Cook, Jobs and Mansfield at the antennagate press conference. Photo: WSJ

FORTUNE — One of the concerns after Steve Jobs died was whether Apple’s (AAPL) institutional values — as embodied by his hand-picked executive team — would survive his passing.

The team lost a key member when Ron Johnson, who built the Apple Stores, departed in November run J.C. Penney. Because Johnson made his decision to leave public nine months before Jobs died, that didn’t seem to count.

But when Apple announced in a news release Thursday night that senior vice president for hardware engineering Bob Mansfield was retiring, the tech press took notice.

Although Mansfield regularly appeared in Apple’s promotional videos for new products, he was not nearly as well-known as Tim Cook, Jony Ive, Phil Schiller, Scott Forstall or Eddy Cue.

But he played a critical role at the company. He was part of the troika that took over Mac engineering after the messy dismissal of Tim Bucher in 2004 and was formally put in charge of the division in 2009, supervising the production of the iMac, Mac Pro and all the MacBooks.

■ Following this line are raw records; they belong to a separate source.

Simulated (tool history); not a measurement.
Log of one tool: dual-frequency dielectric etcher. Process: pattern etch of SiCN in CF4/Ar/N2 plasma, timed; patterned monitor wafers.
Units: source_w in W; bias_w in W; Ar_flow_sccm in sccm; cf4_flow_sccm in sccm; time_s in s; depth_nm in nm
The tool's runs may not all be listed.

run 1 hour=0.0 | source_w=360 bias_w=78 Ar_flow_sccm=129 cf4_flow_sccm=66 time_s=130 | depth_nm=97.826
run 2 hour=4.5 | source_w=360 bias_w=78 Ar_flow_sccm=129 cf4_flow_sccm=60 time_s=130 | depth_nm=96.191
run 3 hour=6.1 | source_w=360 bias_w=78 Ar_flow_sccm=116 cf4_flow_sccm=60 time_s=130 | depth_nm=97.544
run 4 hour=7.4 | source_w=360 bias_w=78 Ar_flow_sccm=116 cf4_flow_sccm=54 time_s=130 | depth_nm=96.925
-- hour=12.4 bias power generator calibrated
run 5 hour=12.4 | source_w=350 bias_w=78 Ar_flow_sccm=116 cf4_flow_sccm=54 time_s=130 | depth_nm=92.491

His responsibilities increased significantly two years ago when he took over production of Apple’s mobile devices (iPod, iPhone and iPad) after the dismissal of Mark Papermaster, a former University of Texas classmate whom he had recommended for the job.

Apple’s press release doesn’t provide Mansfield’s age, but he looks pretty young for a retiree. We’ve seen no evidence that he was forced out. Perhaps the burden of supervising so many important products finally took their toll.

Mansfield can certainly afford to retire. One of the executive team’s savviest investors, he unloaded a lot of his beneficially owned Apple shares at peak value. Between August 2008 and March 2012, according to MarketWatch‘s insider trading log, he sold Apple shares worth nearly $98 million (some of them to pay taxes). According to his latest SEC filing, he still holds 64,548 shares worth, as of Thursday’s close, another $36.7 million.

Other members of Apple’s executive team are just as rich — if not richer. That’s one of the downsides of rewarding employees of a successful company with stock options. Keeping those multimillionaires — and their institutional memory — around will be one of Tim Cook’s great challenges.

Mansfield’s duties will be taken over by Dan Riccio, Apple’s vice president of iPad hardware engineering. He’s been with the company even longer than Mansfield, is reputed to have a excellent relationship with design chief Jony Ive, and didn’t get nearly as many stock options as Mansfield.